The Videoscandals were political scandals in Mexico in 2004 when videos of prominent politicians taken with hidden cameras were made public.[1] The majority of them involved politicians in corrupt dealings with former business man Carlos Ahumada, and another showed a politician spending money in Las Vegas.

Later, Carlos Ahumada, the man providing the money, stated that members of the PRI and PAN, PRD's rivals, planned the situation presented in the videos as part of a plot against Andrés Manuel López Obrador to discredit him as a possible presidential candidate.

Close collaborators of Andrés Manuel López Obrador, then Mayor of Mexico City: his finance chief Gustavo Ponce and right-hand man René Bejarano appeared in the videos.

Contents

  • The videos 1
    • Jorge Emilio González 1.1
    • Gustavo Ponce 1.2
    • René Bejarano 1.3
    • Aftermath 1.4
  • References 2
  • External links 3

The videos

Most of these videos were taped by an entrepreneur, who set up an elaborate hidden camera studio in his offices. He claims he taped the meetings to protect himself from future extortion attempts by the politicians. It was Rosario Robles (now a PRI member ) who introduced Ahumada to her fellow party members. The videos are listed in order of chronological appearance on television.

Jorge Emilio González

The first video shown on national television was of PRD videos were shown.

Gustavo Ponce

In the first video, Mexico City's finance chief, Gustavo Ponce, was filmed gambling at the Bellagio Hotel in Las Vegas, Nevada, USA. He had made 37 similar trips in the last year, his hotel bills revealing huge tips and mini-bar room charges. The video and other evidence were given in confidence to the Mexican Federal Government by the US government. It is unclear how this video was leaked to the public.

López Obrador, then Mayor of the capital, received a phone call warning him of an impending scandal, but reacted slowly and he watched Ponce's gambling on the nightly news. He then called Ponce by telephone, Ponce reassured López Obrador it was only a confusion and he would explain it to the press the following morning. López Obrador arrived the next day for his morning conference and waited for Ponce to go together to meet the press; when it was obvious Ponce had fled he signed Ponce's leave in his absence. Ponce disappeared, amid heavy criticism of the Federal District government for not placing him in custody immediately. At first López Obrador did not judge Ponce, only saying Ponce owed an explanation for his behavior.

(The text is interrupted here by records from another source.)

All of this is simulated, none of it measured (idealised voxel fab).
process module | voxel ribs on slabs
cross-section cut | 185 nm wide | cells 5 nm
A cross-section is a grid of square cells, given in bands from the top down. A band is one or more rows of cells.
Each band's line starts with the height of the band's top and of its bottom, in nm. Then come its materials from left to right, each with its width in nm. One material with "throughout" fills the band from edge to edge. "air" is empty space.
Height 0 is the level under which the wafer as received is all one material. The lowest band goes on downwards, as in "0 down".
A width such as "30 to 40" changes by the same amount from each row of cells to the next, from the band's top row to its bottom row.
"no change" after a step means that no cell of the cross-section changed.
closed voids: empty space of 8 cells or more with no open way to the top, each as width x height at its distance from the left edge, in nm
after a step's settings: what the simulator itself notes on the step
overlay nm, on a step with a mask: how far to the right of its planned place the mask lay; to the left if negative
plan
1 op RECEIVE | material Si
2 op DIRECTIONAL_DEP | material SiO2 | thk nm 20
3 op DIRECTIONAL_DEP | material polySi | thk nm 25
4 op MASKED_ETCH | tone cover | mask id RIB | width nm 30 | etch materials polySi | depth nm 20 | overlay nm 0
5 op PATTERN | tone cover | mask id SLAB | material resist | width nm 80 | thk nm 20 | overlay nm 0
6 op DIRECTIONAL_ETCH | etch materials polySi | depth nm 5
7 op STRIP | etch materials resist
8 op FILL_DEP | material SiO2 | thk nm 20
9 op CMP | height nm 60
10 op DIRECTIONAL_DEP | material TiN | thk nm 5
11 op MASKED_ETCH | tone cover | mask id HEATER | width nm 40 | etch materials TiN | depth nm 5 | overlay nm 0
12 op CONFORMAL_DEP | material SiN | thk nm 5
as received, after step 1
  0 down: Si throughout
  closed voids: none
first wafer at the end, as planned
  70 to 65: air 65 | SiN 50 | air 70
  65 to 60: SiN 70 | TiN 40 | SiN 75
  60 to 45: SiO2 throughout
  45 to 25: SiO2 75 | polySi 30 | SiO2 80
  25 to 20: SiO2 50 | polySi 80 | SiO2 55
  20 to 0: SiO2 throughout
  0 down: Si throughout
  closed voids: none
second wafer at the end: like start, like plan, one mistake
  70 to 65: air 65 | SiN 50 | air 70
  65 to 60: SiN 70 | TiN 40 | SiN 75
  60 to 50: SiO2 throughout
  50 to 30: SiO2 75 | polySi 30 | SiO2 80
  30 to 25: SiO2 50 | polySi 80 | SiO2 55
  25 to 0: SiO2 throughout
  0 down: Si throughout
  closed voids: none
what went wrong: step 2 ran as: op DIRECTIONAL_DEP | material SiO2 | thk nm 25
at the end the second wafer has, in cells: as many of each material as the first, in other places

After several weeks López Obrador said that the scandal was part of a conspiracy by his political enemies, as it is incredibly hard to obtain a video from the closed circuit of a casino without an authorization or to obtain guests' bills, considering that the videotapes seemed to be from the security closed circuit.[2] After some time he expressed concern that Ponce had been killed so the truth about the scandal would never come to light. When Ponce was caught hiding in Mexico several months later, he expressed his relief at knowing he was still alive. Some time after his capture, and remembering his conspiracy theory, López Obrador presented to the press confidential documents of the United States Treasury Department detailing an ongoing investigation of Ponce for possible financial crimes. These documents, obtained from the Mexican government by Federal District Attorney General Bernardo Bátiz Vázquez showed, in López Obrador's eyes, a conspiracy by the federal government against him, since they knew before the scandal broke that Ponce was corrupt. Both the Mexican and United States government reacted harshly to this violation of the cooperation agreement among the policies of both countries.

René Bejarano

The second scandal came when René Bejarano, previously López Obrador's personal secretary, later elected to the Mexico City legislature, was videotaped accepting USD $1,450,000 in cash. The video got to the hands of Congress member Federico Döring who took it and had it shown on March 3, 2004 at Victor Trujillo's news program (which he hosted as his Brozo character). Coincidentally, Bejarano was at a nearby studio of the same channel giving an unrelated interview for another show. After Trujillo's staff members spotted him, he was immediately invited for an interview at the Brozo program. An in-studio interview with a completely unsuspecting Bejarano followed and he was then shown a replay of the video. A stunned Bejarano claimed that the money, which was given to him by, an Argentine newspaper owner and city contractor, was a cash contribution for the political campaign of Leticia Robles (unrelated to Rosario Robles), a city borough mayor. Robles denied involvement in any illegal campaign financing. In this case, too, López Obrador failed to quickly distance himself from the scandal, placing the blame on a conspiracy by Carlos Ahumada and his political opponents (like ex-president Carlos Salinas), remaining silent about Bejarano. As more videotapes were released, AMLO found it difficult to not say anything about Bejarano's involvement and after a few months he declared he had done something inappropriate. Carlos Ahumada, who fled to Cuba to avoid prosecution, was captured by the Cuban government and held in custody, isolated, for some weeks before being deported to Mexico. Ahumada says he videotaped the encounters for his own safety as he felt threatened by Bejarano's cash requests, and released them as a desperate measure when his contracts with the city government were cancelled. He also gave money to PRD's Carlos Ímaz, another borough mayor, who was introduced to Ahumada by Rosario Robles, AMLO's predecessor.

Aftermath

The PVEM video was quickly forgotten after the PRD videos where shown, so Jorge Emilio Gonzalez was never seriously questioned. Some sources used it as a comic relief and MTV gave it an award. The language used on it was deeply criticized by the Mexican society because a political leader was shown using slang terms like 'chamaqueando' ('don't make a fool of me').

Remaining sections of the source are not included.